Denote the polynomial to be factored by $f(x) \in \mathbb{Z}[x]$. Here is a rough overview of what is done in the Berlekamp-Zassenhaus algorithm:
- Assume $f(x)$ is primitive and square-free.
- Choose suitable prime $p$.
- One then factors $h(x)$ in a way such that $f(x) = \prod_{i = 1}^{r}{u_i(x)}$ over $\mathbb Z_p$, and $\operatorname{lc} u_1(x) = \operatorname{lc} f(x) \bmod{p}$ while $\operatorname{lc} u_2(x) = \dots = \operatorname{lc} u_r(x) = 1$.

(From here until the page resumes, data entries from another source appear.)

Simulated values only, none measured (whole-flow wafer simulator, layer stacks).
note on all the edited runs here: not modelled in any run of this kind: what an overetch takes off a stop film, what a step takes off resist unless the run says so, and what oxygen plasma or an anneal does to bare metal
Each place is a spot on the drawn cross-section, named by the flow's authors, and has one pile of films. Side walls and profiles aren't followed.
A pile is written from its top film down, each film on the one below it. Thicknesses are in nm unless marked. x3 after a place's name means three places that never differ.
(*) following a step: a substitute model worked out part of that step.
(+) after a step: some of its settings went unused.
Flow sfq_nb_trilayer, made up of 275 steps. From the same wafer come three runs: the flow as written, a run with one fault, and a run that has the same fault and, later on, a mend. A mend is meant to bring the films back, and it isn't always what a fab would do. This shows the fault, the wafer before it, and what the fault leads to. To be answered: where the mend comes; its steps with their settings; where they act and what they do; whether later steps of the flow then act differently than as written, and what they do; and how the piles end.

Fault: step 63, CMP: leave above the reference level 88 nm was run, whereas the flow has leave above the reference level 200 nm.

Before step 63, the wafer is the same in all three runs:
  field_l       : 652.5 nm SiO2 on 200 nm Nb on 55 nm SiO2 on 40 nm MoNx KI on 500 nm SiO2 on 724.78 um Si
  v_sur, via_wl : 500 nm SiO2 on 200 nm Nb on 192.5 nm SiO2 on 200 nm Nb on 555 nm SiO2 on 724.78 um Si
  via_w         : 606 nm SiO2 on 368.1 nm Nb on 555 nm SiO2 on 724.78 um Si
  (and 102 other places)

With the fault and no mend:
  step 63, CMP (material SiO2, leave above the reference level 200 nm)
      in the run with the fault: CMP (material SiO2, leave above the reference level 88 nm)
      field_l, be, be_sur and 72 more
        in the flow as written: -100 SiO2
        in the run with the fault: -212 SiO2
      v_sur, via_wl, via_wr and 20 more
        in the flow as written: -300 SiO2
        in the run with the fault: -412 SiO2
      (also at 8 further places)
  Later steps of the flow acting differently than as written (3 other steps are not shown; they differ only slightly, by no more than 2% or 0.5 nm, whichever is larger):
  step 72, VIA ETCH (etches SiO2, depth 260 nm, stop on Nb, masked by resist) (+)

- Then the factors are (quadratically) Hensel lifted to modulo $p^K$ for suitably large $K$, so that $f(x) \equiv \prod u_i^{(K)} \bmod p^K$ and preserving the $\operatorname{lc}$ properties in modulo $p^K$. (Here $u_i^{(K)}(x)$, $i = 1, \dots, r$, are the lifted factors).
Finally, one attempts to retrive the factors in $\mathbb Z[x]$ from these $u_i^{(K)}(x)$. This is done (essentially) by testing whether various combinations of $u_i^{(K)}(x)$ divide $f(x)$. Here is an example pseudocode from Computing, Suppl. 4, 95–113 (1982) by E. Kalfoten:
Question
Notice that at first, $h(x) := f(x)$. This is updated if a factor $g(x)$ is found to $h(x) / g(x)$.
In the forall loop, instead of simply taking combinations of $u_i^{(K)}(x)$ and testing for divisibility, one further multiplies the combination of $u_i^{(K)}(x)$ by $\operatorname{lc} h(x)$, reduces modulo $p^K$, and takes the primitive part. I can see that taking the primitive part can only be advantageous (and is compulsory because $f(x)$ is primitive, for instance). However, why multiplying by $\operatorname{lc} h(x)$ guarantees success is unclear to me.
I have seen specific examples where without this multiplication the factors of $f(x)$ are not retrieved, and with the multiplication, they are retrived.
- However, what is the rigorous yet assumingly simple explanation why the multiplication by $\operatorname{lc} h(x)$ and reducing modulo $p^K$ works? Why does it fix things?